8800GTX:345GFlops or 518GFlops?

soa · December 7, 2007, 12:28pm

Hi. External Image
I wonder that finally 8800GTX has 345 GFlops or 518 GFlops when I use it via CUDA.
In other words :
345 = 1.35(Hz) * 128 (SPs) * 2(issue)?
518 = 1.35(Hz) * 128 (SPs) * 3(issue)?

Which is right?
In addition to it, how is the case that the MAD/MUL is performed at the same time?always?

I see that someone say 345GFlops( [url=“http://forums.nvidia.com/index.php?showtopic=36286”]http://forums.nvidia.com/index.php?showtopic=36286[/url] ) and other someone say 518GFlops on web sites. Of course, I hear that the G80’SP have the ability of peforming the dual issue from nVIDIA. I also read the article. [url=“The Official NVIDIA Forums | NVIDIA”]The Official NVIDIA Forums | NVIDIA

If you know the example of the demonstration of application performing over the 345 GFlops, please tell me. I would like to see it.

seibert · December 7, 2007, 1:47pm

The ~300 GFLOPS number is the “correct” one if you only count the scalar processors. The ~500 GFLOPS number comes from including the arithmetic performed by the separate texture units (interpolation and so on) as well. As far as I know, the G80 can only complete (when the pipeline is full) one instruction per clock, but if that instruction is a fused MAD/MUL, then perhaps that counts as two floating point operations.

GFLOPS statistics are all nonsense anyway. :) You’re more likely to be limited by memory bandwidth or memory access patterns than FLOPS in CUDA.

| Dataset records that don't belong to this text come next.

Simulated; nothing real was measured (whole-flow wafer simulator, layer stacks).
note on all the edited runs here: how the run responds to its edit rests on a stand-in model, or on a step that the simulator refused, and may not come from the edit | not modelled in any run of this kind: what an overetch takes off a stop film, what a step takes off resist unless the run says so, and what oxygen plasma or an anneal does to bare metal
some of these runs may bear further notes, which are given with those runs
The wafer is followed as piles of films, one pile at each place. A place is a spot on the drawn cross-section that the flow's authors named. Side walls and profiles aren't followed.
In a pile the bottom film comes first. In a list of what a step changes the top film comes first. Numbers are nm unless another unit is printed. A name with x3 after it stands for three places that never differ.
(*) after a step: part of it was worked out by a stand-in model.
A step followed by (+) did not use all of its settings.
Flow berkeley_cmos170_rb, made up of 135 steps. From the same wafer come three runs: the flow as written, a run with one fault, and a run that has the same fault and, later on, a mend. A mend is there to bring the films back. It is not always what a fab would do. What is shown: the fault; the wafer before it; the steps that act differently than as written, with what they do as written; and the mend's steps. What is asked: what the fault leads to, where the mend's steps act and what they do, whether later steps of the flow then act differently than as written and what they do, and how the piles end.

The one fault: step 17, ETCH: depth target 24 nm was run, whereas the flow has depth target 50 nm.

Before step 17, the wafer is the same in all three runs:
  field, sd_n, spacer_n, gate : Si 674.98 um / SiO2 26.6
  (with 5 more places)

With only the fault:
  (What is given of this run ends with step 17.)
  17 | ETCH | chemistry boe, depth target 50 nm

soa · December 8, 2007, 2:43am

Hi. Thank you, Seibert.

If MAD/MUL is issued at the same time,

it counts 3 floating-point operations(MUL+ADD+MUL) because MAD is MUL+ADD.

Is is right? :)

Yes. I understand that the computational speed is

limited by memory bandwidth than processor speed in almost problems.

However if we don’t recognize the peak performance correctly,

we suffer passively from the performance of the program

although the program have already achieved almost(over 80%) peak performance. External Media

For example, if my program achieve 320 GFlops(Peak Performance 345GFlops),

it is successful to bring out GPU’s best but if peak is 518 GFlops it is not.

seibert · December 8, 2007, 8:07pm

I think it is just two:

x = a * b + c

Three operands there, but only two operations.

javier1 · December 10, 2007, 3:26pm

You forgot the ADD part in a MAD (Multiply and Add). It is:

x = [x + a*b] + c (MADD between brackets)

wumpus · December 11, 2007, 9:39am

no, mad is

x = a*b+c

mac (multiply accumulate) on the other hand is

x = a*b+x

Both are two operations (hence multiply-add). There is no “x = [x + a*b] + c” instruction on G8x.

javier1 · December 11, 2007, 2:42pm

Yes. But if it can issue a MAD and a MUL operation (MAD/MUL), that makes three. That’s my point. (I made a mistake, the third operation is not another ADD, but a MUL; and that way you can’t do a double issue anyway, so wrong wrong, forget about my example). So, two floating point operations in a MAD (MAC or whatever, it is a double floating point operation) and a multiplication, makes 3 floating point operations per-clock cicle per core.

3 FLOPS * 1.35 GHz * 128 cores = 518.40 GFLOPS

The problem, I think, is that the double issue is not easy to achieve. I read about it in this forum some time ago (in the early days of CUDA) and you can find some information about the missing MUL in Beyond3D. I don’t really know what the problem is. In some places they say it’s 518 GFLOPs and some other places they say 345 GFLOPs, and the difference arises from counting the double (MAD/MUL) issue or not.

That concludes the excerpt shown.